Rand Paul: First Black President Should Be More Wary Of NSA Spying On Citizens

Rand Paul Invokes Obama's Race In Criticizing NSA Spying

Sen. Rand Paul (R-Ky.) escalated his criticism of the National Security Agency's mass surveillance programs Wednesday by invoking race to argue that President Barack Obama should be more sensitive to spying on citizens.

During an interview with The New York Times, Paul brought up the government's response to dissent in the 1960s, when leading civil rights advocates, including Martin Luther King Jr. and Muhammad Ali, were spied on.

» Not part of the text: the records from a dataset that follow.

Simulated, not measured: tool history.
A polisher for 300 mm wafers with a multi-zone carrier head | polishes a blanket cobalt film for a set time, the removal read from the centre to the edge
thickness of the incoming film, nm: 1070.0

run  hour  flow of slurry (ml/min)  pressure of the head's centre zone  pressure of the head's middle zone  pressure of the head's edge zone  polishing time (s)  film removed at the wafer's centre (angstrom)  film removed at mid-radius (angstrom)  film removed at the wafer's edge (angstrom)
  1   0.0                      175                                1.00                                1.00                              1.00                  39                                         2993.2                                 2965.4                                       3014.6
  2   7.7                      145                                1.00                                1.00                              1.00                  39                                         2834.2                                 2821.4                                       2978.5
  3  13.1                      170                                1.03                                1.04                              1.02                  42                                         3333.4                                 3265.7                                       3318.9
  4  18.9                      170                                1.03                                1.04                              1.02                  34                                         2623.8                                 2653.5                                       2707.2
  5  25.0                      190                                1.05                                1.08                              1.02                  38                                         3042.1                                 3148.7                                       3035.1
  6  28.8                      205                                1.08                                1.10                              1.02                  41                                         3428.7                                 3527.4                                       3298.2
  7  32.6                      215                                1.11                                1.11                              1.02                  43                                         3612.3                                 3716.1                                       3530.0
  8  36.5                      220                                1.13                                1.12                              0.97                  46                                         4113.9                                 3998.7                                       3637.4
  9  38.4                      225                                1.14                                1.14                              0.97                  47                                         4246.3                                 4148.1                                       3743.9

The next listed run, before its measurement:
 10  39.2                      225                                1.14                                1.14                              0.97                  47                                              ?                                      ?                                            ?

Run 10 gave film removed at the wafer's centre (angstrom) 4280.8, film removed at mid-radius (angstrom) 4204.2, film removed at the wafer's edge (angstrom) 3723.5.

"The first African-American president ought to be a little more conscious of the fact of what has happened with the abuses of domestic spying," Paul told Times reporter Jeremy Peters. "Martin Luther King was spied upon, civil rights leaders were spied upon, Muhammad Ali was spied upon, antiwar protesters were spied upon."

"The possibility for abuse in this is incredible," the senator added. "So I don’t care if there’s never been any evidence of abuse with the NSA. They should not be collecting the data."

Paul's comments came in advance of a major speech he is set to deliver Wednesday afternoon to students and faculty at the University of California, Berkeley. Although Paul, a likely 2016 presidential candidate, has been vocal in his opposition to the NSA programs, he had not previously mentioned Obama's race in levying criticism at the president over the surveillance.

Paul enjoys widespread support within the GOP's tea party and libertarian wing, and he has brought many young Republicans into his fold by defending civil liberties. In addition to the NSA, the senator famously took on the Obama administration's drone policy in a 13-hour talking filibuster last year against the nomination of CIA Director John Brennan.

Paul's message on the NSA and Fourth Amendment rights was enthusiastically received earlier this month at the Conservative Political Action Conference, where he won the straw poll for a second consecutive year. Paul told The New York Times that he deliberately chose to speak at Berkeley to gauge support for that message among the university's liberal-leaning student body, pointing out that the left has been angered by Obama's handling of the NSA's phone and data collection.